Hate-filled content is reaching new audiences at lightning speed and has been linked with violence and killings from Sri Lanka to New Zealand and the United States. It is also used by extremist groups to recruit and radicalize people online.
Political leaders in some countries are adopting the slogans and ideas of these groups, demonizing the vulnerable and weakening the standards of decency in public discourse that have served us for decades.
In the face of this, we all – the United Nations, governments, the private sector, academia, civil society, the international community as a whole – need to step up. That is why I asked my Special Adviser for the Prevention of Genocide, Adama Dieng, to prepare the Strategy and Plan of Action on Hate Speech we are launching today in cooperation with a large number of UN entities.
This strategy aims to coordinate our efforts across the whole United Nations system, addressing the root causes of hate speech, and making our response more effective.
Many of our programmes to support implementation of the 2030 Agenda for Sustainable Development are already tackling hate speech, by promoting gender equality and human rights, and addressing discrimination of all kinds. But we need to speed up, strengthen and expand the reach of these activities, focused around a defined strategy so that they are as coordinated and as effective as possible.
The strategy includes actions for offices both at headquarters and in the field, and at national and global level. I have asked United Nations agencies and offices to prepare their
own plans, aligned with this Strategy and in coordination with my Special Envoy for the Prevention of Genocide.
Ladies and gentlemen of the media,
I would like to mention one aspect of this strategy that is particularly relevant to you.
All action aimed at addressing and confronting hate speech must be consistent with fundamental human rights.
The United Nations supports freedom of expression and opinion everywhere.
Addressing hate speech does not mean limiting or prohibiting freedom of speech. It means keeping hate speech from escalating into something more dangerous, particularly incitement to discrimination, hostility and violence, which is prohibited under international law.

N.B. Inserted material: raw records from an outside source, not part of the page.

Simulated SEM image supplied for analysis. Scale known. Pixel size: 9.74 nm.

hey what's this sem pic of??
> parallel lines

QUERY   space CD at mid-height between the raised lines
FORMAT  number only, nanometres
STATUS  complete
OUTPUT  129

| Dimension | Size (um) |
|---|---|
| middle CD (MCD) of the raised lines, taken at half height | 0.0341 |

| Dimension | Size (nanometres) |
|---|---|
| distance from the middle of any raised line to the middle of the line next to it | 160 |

We need to treat hate speech as we treat every malicious act: by condemning it, refusing to amplify it, countering it with the truth, and encouraging the perpetrators to change their behaviour.
This is clearly not something we can do alone.
We are counting on the support of governments, civil society, the private sector and in particular, you, the members of the media.
Because tackling the poison of hate speech is everybody’s responsibility.
Questions and Answers:
Question: Thank you very much, Mr. Secretary-General, Under-Secretary-General. It’s Pamela Falk from CBS News. Mr. Secretary-General, in your talk, you said liberal democracies… some liberal democracies are bringing hate-fueled ideas to the public discourse and weakening the social fabric. Can you elaborate on which liberal democracies or name a few and say why it’s happening now? Something must have sparked it – gaps in education?
Secretary-General: I didn’t mention only liberal democracies. I said that, unfortunately, both in liberal democracies and in authoritarian regimes, we see some political leaders, to a certain extent, mainstreaming what has been, until now, particularly the expression of
extremist groups and, with that, undermining the social cohesion of their societies. And I believe that we have seen it in some recent electoral campaigns.
Question: Mr. Secretary-General, first, what’s your comment on the death of the former Egyptian President Mohamed Morsi? And, on the situation in Idlib, how do you see the situation there? What’s your message? Do you think that the Turkish-Russian agreement is still hold and still enough to keep people safe? Thank you.
Secretary-General: Well, I thank you very much for your questions and, in particular, for the question about Idlib. I am deeply concerned about the escalation of the fighting in Idlib, and the situation is especially dangerous, given the involvement of an increased number of actors. Yet again, civilians are paying a horrific price. And let me underscore that, even in the fight against terrorism, there needs to be full compliance with international human rights and humanitarian law.
I appeal in particular to the Astana guarantors — and to the Russian Federation and Turkey, especially, as the signatories of the September 2018 Memorandum of Understanding on Idleb — to stabilize the situation without delay.
As I have said repeatedly, there is no military solution to the Syrian crisis. It was clear at the start and it remains clear more than eight years later that the solution must be political.
In relation to the first question you have asked, the Human Rights High Commissioner has already today the occasion to pronounce herself.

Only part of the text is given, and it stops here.